Before moving on, it's always good practice to validate the data you read from external sources. The more effort you spend here, the fewer issues you will have later. The following function contains a few simple checks, but we could add more. For example, you might want to check that none of the values are too large (or too small), which might indicate a typo or a unit conversion issue (perhaps the variable costs are in $/1000 units instead of $/unit).

function valiate_data(
    demand_df::DataFrames.DataFrame,
    factory_df::DataFrames.DataFrame,
)
    # Minimum production must not exceed maximum production.
    @assert all(factory_df.min_production .<= factory_df.max_production)
    # Demand, minimum production, fixed costs, and variable costs must all be
    # non-negative.
    @assert all(demand_df.demand .>= 0)
    @assert all(factory_df.min_production .>= 0)
    @assert all(factory_df.fixed_cost .>= 0)
    @assert all(factory_df.variable_cost .>= 0)
    return
end

valiate_data(demand_df, factory_df)

JuMP formulation

Next, we need to code our JuMP formulation. As shown in Design patterns for larger models, it's always good practice to code your model in a function that accepts well-defined input and returns well-defined output.

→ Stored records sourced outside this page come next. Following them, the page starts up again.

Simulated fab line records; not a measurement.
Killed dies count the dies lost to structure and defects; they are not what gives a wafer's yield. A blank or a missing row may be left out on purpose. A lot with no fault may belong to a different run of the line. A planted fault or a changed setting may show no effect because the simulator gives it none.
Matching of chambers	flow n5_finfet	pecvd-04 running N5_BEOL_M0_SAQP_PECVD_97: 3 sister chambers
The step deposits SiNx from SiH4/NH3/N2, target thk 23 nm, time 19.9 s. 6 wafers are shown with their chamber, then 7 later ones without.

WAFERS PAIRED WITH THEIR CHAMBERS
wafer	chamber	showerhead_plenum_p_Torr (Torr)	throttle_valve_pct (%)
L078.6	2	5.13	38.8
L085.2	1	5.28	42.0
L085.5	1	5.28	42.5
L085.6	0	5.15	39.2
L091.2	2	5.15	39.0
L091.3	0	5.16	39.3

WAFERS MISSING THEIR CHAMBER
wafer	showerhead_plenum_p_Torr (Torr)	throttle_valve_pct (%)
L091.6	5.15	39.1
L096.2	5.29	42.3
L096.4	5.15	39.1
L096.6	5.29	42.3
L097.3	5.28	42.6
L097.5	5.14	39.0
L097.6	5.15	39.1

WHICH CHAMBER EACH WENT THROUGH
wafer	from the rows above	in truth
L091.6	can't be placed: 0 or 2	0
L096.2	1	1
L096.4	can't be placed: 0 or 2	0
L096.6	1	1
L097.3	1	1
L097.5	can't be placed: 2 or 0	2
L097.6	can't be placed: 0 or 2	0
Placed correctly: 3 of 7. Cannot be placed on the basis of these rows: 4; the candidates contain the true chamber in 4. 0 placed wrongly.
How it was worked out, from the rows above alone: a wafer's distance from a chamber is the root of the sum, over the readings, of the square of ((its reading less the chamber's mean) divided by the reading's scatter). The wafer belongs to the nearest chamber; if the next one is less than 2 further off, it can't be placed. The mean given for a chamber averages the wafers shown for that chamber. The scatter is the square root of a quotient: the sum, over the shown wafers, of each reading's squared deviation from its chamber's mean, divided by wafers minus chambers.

function solve_factory_scheduling(
    demand_df::DataFrames.DataFrame,
    factory_df::DataFrames.DataFrame,
)
    # Even though we validated the data above, it's good practice to do it here
    # too.
    valiate_data(demand_df, factory_df)
    months, factories = unique(factory_df.month), unique(factory_df.factory)
    model = Model(HiGHS.Optimizer)
    set_silent(model)
    @variable(model, status[months, factories], Bin)
    @variable(model, production[months, factories], Int)
    @variable(model, unmet_demand[months] >= 0)
    # We use `eachrow` to loop through the rows of the dataframe and add the
    # relevant constraints.
    for r in eachrow(factory_df)
        m, f = r.month, r.factory
        @constraint(model, production[m, f] <= r.max_production * status[m, f])
        @constraint(model, production[m, f] >= r.min_production * status[m, f])
    end
    @constraint(
        model,
        [r in eachrow(demand_df)],
        sum(production[r.month, :]) + unmet_demand[r.month] == r.demand,
    )
    @objective(
        model,
        Min,
        10_000 * sum(unmet_demand) + sum(
            r.fixed_cost * status[r.month, r.factory] +
            r.variable_cost * production[r.month, r.factory] for
            r in eachrow(factory_df)
        )
    )
    optimize!(model)
    assert_is_solved_and_feasible(model)
    schedules = Dict{Symbol,Vector{Float64}}(
        Symbol(f) => value.(production[:, f]) for f in factories
    )
    schedules[:unmet_demand] = value.(unmet_demand)
    return (
        termination_status = termination_status(model),
        cost = objective_value(model),
        # This `select` statement re-orders the columns in the DataFrame.
        schedules = DataFrames.select(
            DataFrames.DataFrame(schedules),
            [:unmet_demand, :A, :B],
        ),
    )
end

solve_factory_scheduling (generic function with 1 method)

Solution

Now we can call our solve_factory_scheduling function using the data we read in above.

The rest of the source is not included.